Science fiction is more popular than ever. Readers’ interest towards it has grown dramatically in the recent decade. While sci-fi has speculated on the possible consequences of scientific and technological innovations, the genre is also permeated with unrealism, humanism, and mysticism—and these days, Christianity. Many Christians are hopping onto this category to form a unique storyline. These amazing people bring a biblical perspective into this literary class, bearing a new category for readers to dive in. Although this take-over by Christian writers isn’t new, this genre is relatively new and lesser known. Thus, ReadersMagnet brings to light some must-read novels that shaped this group.
The Firebird Trilogy by Kathy Tyers
Kathy Tyers’ The Firebird Trilogy is a critically acclaimed collection that chronicles one courageous woman as she undergoes spiritual and physical warfare. This trilogy will remind you of the famed Ender’s Game or the new Star Wars, but the difference is, this offers a positive approach to faith. Kathy magnificently set a plot in an alternate universe where the Messiah never came, and all that entails in the coming never happened. The Judeo-Christian science fiction storyline makes readers believe in the varying worlds and the specific mythos of the olden times.
Outriders by Kathryn Mackel
Outriders is the first book of Kathryn Mackel’s The Birthright Project series. This book brings a new ark, an ancient enemy, and young warriors fighting the darkness. Kathryn takes readers far into the future—metaphorically the past—a time when endless wars have destroyed the world. And God’s faithful followers have taken shelter in a second Ark, hidden deep within the polar ice while Outriders, those called back into the world, search for and recover what is left of the original creation. Kathryn’s novel is a suspenseful tale of danger, science, and faith.
Closer to Home by Gina Venable
Closer to Home is a science fiction and fantasy book by Gina Venable centered on the wishes of a remorseful God who enlists two people to help correct his mistakes. Kat and Sam are two lost souls hovering between life and death after a fatal accident. But everything changed with God gave them a chance to alter circumstances that led to the untimely death of four other people. Gina made an extraordinary exploration of the precepts of faith, the interconnectedness of humanity and God in this debut novel. Closer to Home offers a refreshing narrative blending science with religious themes and time travel adventure that certainly represents this genre.

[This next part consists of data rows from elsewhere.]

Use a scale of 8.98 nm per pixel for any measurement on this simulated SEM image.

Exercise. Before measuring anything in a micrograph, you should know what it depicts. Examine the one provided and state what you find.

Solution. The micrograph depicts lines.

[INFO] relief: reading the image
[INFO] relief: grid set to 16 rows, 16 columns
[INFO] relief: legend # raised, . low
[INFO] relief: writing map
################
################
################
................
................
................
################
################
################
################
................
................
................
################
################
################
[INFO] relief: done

Seven Unholy Days by Jerry Hatchett
Jerry Hatchet’s Seven Unholy Days illustrates what was written in the Revelation but mixing it with some science fiction elements for an entertaining narrative. This book follows Matt Decker, who went from hero to zero after a technological disaster brought down his business. Seven Unholy Days heralds the beginning of a madman’s scheme to bring about a biblical apocalypse. The plot wrapped mainly on the religious aspect and dealing with faith. Jerry’s narration and the pace are brisk, allowing readers to absorb details as the story advances. Additionally, the even balance of good and evil brings out the essential idea of the book: faith.
The Pilgrim’s Progress by John Bunyan and Alan Vermilye
When The Pilgrim’s Progress first hit the market, it wasn’t the easiest book to read. But in this recent version of the book, the once archaic language is translated into simple conversation English to easily navigate through the Christian allegory. The book chronicles the epic life-long quest undertaken by a man named Christian. Alan Vermilye weaved the thoughts and message of the original author in this timeless classic. Still, The Pilgrim’s Progress remains insightful and helpful, and the most read literature of all time.